Yo! Bill:
Monday September 09 1996 14:59, Bill Funk wrote to Bill Cheek:
BF>>> Neat, for sure. I just do it another way. Although, to be honest,
BF>>> I've never found a birdie on the R-7100. It's neat to hook it up to
BF>>> Grove's spectrum analyzer, and watch internal signals march up and
BF>>> down when searching. But the radio never stops on them. *Yet*
BC>> Does the radio hit them? Why won't it stop on 'em? And what happens
BC>> if you manually stop on one?
BF> I can (and have) tried to get the radio to stop on the travelling
BF> signals, but it won't, so far. The output to the Grove SDU 100 is out
BF> of the IF. I don't know, and can't read the schematic well enough to
BF> tell (and it sure isn't mentioned in the service manual!), but there
BF> may be a discriminator of some sort that will allow the radio to tell
BF> the spurious signals from the real ones. Using the tuning wheel,
BF> tuning to one of the internal signals, the S-meter won't move, I get
BF> nothing with the squelch turned all the way down except the normal
BF> hash, the radio just doesn't seem to know the signal's there.
Ahhhhhh....... I think I know what's going on there. The better radios,
PRO-2004/5/6 included, and no doubt, Icom, employ effective little circuits
called 'traps' to block known pseudo-signals. You could call these "notch
filters", I suppose......but 'traps' are the correct term.
The thing is, those flakey signals do exist up there in the early IF stages
where the spectrum display is connected. But down the IF strip a ways are
the traps, so that in effect, the detector/discriminator and metering
circuits simply do not see these signals.

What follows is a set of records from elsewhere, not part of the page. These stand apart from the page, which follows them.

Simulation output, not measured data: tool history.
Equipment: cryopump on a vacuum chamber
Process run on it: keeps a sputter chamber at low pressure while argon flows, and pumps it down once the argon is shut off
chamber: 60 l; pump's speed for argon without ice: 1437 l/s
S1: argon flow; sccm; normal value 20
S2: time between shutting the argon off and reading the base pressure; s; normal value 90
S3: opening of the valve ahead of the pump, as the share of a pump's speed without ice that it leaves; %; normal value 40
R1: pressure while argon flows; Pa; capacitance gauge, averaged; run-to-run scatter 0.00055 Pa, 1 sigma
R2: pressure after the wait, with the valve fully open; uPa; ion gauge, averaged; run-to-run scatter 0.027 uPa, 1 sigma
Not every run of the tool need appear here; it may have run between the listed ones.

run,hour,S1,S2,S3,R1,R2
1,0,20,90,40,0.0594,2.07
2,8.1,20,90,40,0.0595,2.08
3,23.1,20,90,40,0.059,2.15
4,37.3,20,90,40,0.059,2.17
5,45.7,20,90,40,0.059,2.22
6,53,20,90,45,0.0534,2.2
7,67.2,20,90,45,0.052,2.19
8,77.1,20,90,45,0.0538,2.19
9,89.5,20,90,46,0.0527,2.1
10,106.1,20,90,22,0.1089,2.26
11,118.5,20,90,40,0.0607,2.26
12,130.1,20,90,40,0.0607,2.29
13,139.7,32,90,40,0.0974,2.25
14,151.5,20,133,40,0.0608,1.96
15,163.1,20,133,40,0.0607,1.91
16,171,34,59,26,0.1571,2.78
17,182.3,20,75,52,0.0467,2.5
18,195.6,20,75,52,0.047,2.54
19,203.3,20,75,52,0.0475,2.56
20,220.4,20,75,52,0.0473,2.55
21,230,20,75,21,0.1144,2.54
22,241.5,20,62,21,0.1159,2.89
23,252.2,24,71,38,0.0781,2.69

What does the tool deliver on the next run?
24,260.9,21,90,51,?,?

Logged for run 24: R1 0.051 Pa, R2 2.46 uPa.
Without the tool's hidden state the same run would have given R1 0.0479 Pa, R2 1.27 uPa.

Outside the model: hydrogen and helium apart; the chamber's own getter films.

BF> But, I can't see any reason for it to be skipped, otherwise. I try
BF> changing modes,and the result is the same.) Like I said, I'm no tech,
BF> so I may not be describing this right.
Well, you described what you see..... and now I understand. If it weren't
for the 'traps' downstream, you WOULD see and hear those birdies or whatever
the hell they are. Actually, they're more than birdies. The strongest and
most predictable ones are simply trapped out. The IF and mixer scheme of the
radio actually allows REAL signals of the same frequency to pass right on
through, quite unawares of the trapped interferant.